GitHubContribute in GitHub: Edit online

Example: Top 10 data sources

This example demonstrates how to find the top 10 data sources which are generating the most events.

In the query below, we use the following columns, on the events view. See Domain Model for more information on views.

Columns Type Description
data_source_id string The unique identifier assigned to each configured datasource
original_time long The time in milliseconds the event was generated by the reporting device

Query

events_all
    | project
        event_uuid,
        data_source_id,
        original_time
    | where original_time > ago(24h) and isnotempty(data_source_id)
    | lookup datasources on $left.data_source_id == $right.data_source_id
    | summarize EventCount=count_distinct(event_uuid) by DataSourceName=data_source_name
    | order by EventCount desc
    | take 10

Results

DataSourceName EventCount
CheckPointSource1 102394
CheckPointSource2 101391
paloAltoPASeriesSource2 82714
paloAltoPASeriesSource7 81714
microsoftWindowsSource2 75766
microsoftWindowsSource1 73766
microsoftWindowsSource9 72170
microsoftWindowsSource301 21170
ciscoASASource2 20172
ciscoASASource18 19272

Query explanation

The beginning of the query is pretty straight forward. We project the required columns and perform any convenience conversions to make working with columns easier.

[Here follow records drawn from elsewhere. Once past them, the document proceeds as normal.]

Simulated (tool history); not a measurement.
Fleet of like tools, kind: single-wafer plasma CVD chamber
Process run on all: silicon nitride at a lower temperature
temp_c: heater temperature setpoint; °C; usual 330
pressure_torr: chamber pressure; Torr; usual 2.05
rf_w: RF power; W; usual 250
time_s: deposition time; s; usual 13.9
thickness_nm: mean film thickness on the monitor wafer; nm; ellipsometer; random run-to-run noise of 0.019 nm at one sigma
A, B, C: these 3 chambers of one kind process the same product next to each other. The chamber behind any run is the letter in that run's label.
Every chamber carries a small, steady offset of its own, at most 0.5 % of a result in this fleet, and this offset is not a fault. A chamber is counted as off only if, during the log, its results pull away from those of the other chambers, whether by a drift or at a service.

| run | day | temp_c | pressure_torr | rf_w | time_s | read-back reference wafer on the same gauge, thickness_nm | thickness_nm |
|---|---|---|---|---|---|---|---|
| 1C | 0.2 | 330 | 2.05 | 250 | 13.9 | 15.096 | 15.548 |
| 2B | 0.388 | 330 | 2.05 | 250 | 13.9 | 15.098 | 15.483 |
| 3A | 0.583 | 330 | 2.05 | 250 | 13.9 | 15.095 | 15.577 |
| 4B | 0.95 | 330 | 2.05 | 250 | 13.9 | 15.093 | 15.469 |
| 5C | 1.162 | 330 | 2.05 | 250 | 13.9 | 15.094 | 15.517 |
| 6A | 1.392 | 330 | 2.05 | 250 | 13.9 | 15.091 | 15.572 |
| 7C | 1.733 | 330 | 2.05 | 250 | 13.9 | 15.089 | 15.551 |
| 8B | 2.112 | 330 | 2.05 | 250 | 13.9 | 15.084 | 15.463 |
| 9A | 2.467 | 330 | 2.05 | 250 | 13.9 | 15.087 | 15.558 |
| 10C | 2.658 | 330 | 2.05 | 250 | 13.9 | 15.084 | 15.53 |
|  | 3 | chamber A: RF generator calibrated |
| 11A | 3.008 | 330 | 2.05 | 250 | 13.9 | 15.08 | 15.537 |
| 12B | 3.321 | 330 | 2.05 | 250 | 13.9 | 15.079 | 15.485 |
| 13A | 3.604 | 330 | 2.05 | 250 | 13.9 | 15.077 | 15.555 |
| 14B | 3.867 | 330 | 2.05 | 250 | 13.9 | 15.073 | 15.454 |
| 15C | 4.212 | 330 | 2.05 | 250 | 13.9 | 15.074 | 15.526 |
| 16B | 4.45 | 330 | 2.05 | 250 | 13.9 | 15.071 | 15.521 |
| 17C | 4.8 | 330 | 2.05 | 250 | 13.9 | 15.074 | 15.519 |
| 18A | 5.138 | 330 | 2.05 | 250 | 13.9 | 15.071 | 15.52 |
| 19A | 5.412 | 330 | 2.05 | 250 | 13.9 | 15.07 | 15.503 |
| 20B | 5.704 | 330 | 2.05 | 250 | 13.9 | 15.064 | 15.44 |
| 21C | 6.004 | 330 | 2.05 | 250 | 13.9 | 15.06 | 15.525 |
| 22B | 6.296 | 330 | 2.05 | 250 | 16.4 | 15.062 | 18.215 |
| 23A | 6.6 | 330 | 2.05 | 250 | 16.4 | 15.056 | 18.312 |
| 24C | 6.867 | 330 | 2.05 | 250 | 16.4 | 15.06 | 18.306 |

 | project event_uuid, low_level_categories, original_time

Next, ensure the where clause(s) reflects exactly what you are looking for to avoid unnecessary cost. In this case we are looking for events in the last 24 hours, and data_source_id's which are not empty. isnotempty is used to check for both nulls, and empty string's.

  | where original_time > ago(24h) and isnotempty(data_source_id)

In the results, we want to display the name of the data source, and not the id which is stored with the event itself. To do this, we use the lookup operator to fetch the data_source_name based on the data_source_id. After the lookup operator is called, data_source_name will be added to the projection in addition to the data_source_id.

  | lookup datasources on $left.data_source_id == $right.data_source_id

Once the name has been resolved, we summarize using count_distinct() on the event_uuid column to only count the number of events, by the resolved data_source_name. The resulting projection from summarize will only include DataSourceName and EventCount. All prior columns are removed by the operator.

  | summarize EventCount=count_distinct(event_uuid) 
        by DataSourceName=data_source_name

The remaining query is simply call to sort on the EventCount column, followed by take 10 resulting in the top 10 data sources.

  | sort by EventCount desc
  | take 10


Alternative approach

An alternative approach to using summarize is to use top-hitters. With this operator, it performs the same operation as summarize, but is typically more efficient as it is an approximation. See KQL Compatibility for differences in the top-hitters implementation.

Query

    events_all
      | project
          event_uuid,
          data_source_id,
          original_time
      | where original_time > ago(24h) and isnotempty(data_source_id)
      | lookup datasources on $left.data_source_id == $right.data_source_id
      | top-hitters 10 of data_source_name
      | project DataSourceName=data_source_name, EventCount=approximate_count_data_source_name

Results

The results here are the same as the easlier query with summarize. The EventCount is aggregated by the DataSourceName.

DataSourceName EventCount
CheckPointSource1 102394
CheckPointSource2 101391
paloAltoPASeriesSource2 82714
paloAltoPASeriesSource7 81714
microsoftWindowsSource2 75766
microsoftWindowsSource1 73766
microsoftWindowsSource9 72170
microsoftWindowsSource301 21170
ciscoASASource2 20172
ciscoASASource18 19272

The only significant difference here is that we added an additional project to change the names and order of the columns. By default, top-hitters generates a column named approximate_count_data_source_name so renaming it to EventCount just cleans it up.